The Department of Homeland Security is on heightened alert, watching for any election security issues.
In the last week of October, hackers targeted at least six states, attempting to get into their voter databases and election security systems, according to the Boston Globe. Some states reported they had to block more than 50,000 log-in attempts that came from foreign countries.
“The worst-case scenario is somehow a system is slowed down or brought down, or perhaps there’s some problems on election day, where voters have to wait longer,” says John Fortier, with the Bipartisan Policy Center. “But there are backup procedures and there are ways of recovering from this.”
On Tuesday, the Department of Homeland Security reassured voters that their ballots are safe.
“We have no indication of compromise of our nation’s election infrastructure that would prevent voting, change vote counts, or disrupt the ability to tally votes,” said their statement in part.
“At this stage in the election, we’re not expecting it, certainly not to effect votes, and secondly there are lots of procedures to recover from this,” Fortier explains. “If there is a problem, there is a backup, both for voters and election administrators.”
For now, the bigger concern has become misinformation online, including attempts to cause chaos and manipulate public opinion.
Read the joint statement released by the Department of Homeland Security and Department of Justice in its entirety below:
“Our agencies have been working in unprecedented ways to combat influence efforts and to support state and local officials in securing our elections, including efforts to harden election infrastructure against interference. Our goal is clear: ensure every vote is counted and counted correctly. At this time we have no indication of compromise of our nation’s election infrastructure that would prevent voting, change vote counts, or disrupt the ability to tally votes.”
“But Americans should be aware that foreign actors – and Russia in particular – continue to try to influence public sentiment and voter perceptions through actions intended to sow discord. They can do this by spreading false information about political processes and candidates, lying about their own interference activities, disseminating propaganda on social media, and through other tactics. The American public can mitigate these efforts by remaining informed, reporting suspicious activity, and being vigilant consumers of information, as discussed below.”

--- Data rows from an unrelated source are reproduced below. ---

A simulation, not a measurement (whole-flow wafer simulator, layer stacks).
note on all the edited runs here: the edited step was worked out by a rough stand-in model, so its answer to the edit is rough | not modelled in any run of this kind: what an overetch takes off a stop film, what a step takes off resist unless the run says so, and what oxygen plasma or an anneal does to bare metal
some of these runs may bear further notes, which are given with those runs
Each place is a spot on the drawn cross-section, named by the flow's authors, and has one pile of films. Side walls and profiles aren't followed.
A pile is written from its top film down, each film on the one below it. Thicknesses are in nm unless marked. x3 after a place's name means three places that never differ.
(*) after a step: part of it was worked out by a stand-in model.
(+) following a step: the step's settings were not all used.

“The United States will not tolerate foreign interference in our elections from Russia, China, Iran, or other nations. As noted in a joint statement on October 19, 2018, such actions are a threat to our democracy, and identifying and preventing this interference is one of our highest priorities. On September 12, President Trump signed an executive order that makes clear the U.S. government will not hesitate to defend our electoral processes or punish those who attempt to undermine them.”
“Our agencies have been making preparations for nearly two years in advance of these elections and are closely engaged with officials on the ground to help them ensure the voting process is secure. Americans can rest assured that we will continue to stay focused on this mission long after polls have closed.”